Careful or courageous: The leadership choice that shapes culture

courage

Over the past few weeks, North Carolina has felt more like the Midwest than the Southeast. Temperatures dropped well below average. Snow and ice covered roads we are not used to navigating. Schools closed. Then they went remote. Then they closed again. Nearly two weeks disrupted, all “out of an abundance of caution.”

And I kept finding myself saying the same thing.

Be careful.

I said it to my daughters heading out. I said it to my wife before she left for work. I said it to colleagues commuting on icy roads. Be careful driving. Be careful walking. Be careful getting home safely.

There is nothing wrong with that message. Caution matters. Safety matters. Responsibility matters.

But after a while, I started thinking about how often that phrase shows up in leadership.

We are very good at being careful. We are less intentional about being courageous.

And that difference shapes culture more than we realize.

The default setting of caution

When conditions are uncertain, our instinct is to protect. To slow down. To wait for better clarity.

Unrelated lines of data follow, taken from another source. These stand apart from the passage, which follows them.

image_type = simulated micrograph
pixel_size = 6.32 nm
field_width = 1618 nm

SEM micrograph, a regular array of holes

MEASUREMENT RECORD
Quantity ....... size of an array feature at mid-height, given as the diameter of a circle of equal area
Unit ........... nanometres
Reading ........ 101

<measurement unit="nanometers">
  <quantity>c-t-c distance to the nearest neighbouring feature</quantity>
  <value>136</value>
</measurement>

That instinct has shaped how many organizations operate today. We delay decisions to avoid risk. We soften conversations to avoid discomfort. We ask for more data when what we really need is commitment. We protect policies and processes, long after they stop serving us.

Caution prevents obvious mistakes.

But leadership is not only about avoiding harm. It is about responsible forward motion.

Caution keeps us from slipping on the ice. Courage is what gets us moving again.

A lesson from an icy week

During this stretch of winter weather, one of my daughters looked outside at the snow-covered yard and said she did not want to go out. It looked cold. The driveway was slick. The hill in our neighborhood was coated in ice. Staying inside was warmer and felt safer.

It would have been easy for me to agree.

Instead, after a few minutes, they bundled up anyway. Carefully at first. Testing their footing. Adjusting their pace. Before long, there were snowball fights in the yard, sled runs down the hill, and laughter echoing through the neighborhood with other friends.

They respected the conditions. But they did not let the conditions decide for them.

That is the balance leadership requires. Acknowledge risk. Prepare for it. But do not let caution become confinement.

The leadership trap

In business, careful often becomes our default response.

Let us be careful.

Let us wait.

Let us not stir things up.

Sometimes careful is wisdom. Sometimes it is self-protection dressed up as professionalism.

We say, “Let us gather more input,” when what we mean is, “Let us avoid being wrong.”

We say, “Let us revisit this next quarter,” when what we mean is, “Let us not take heat right now.”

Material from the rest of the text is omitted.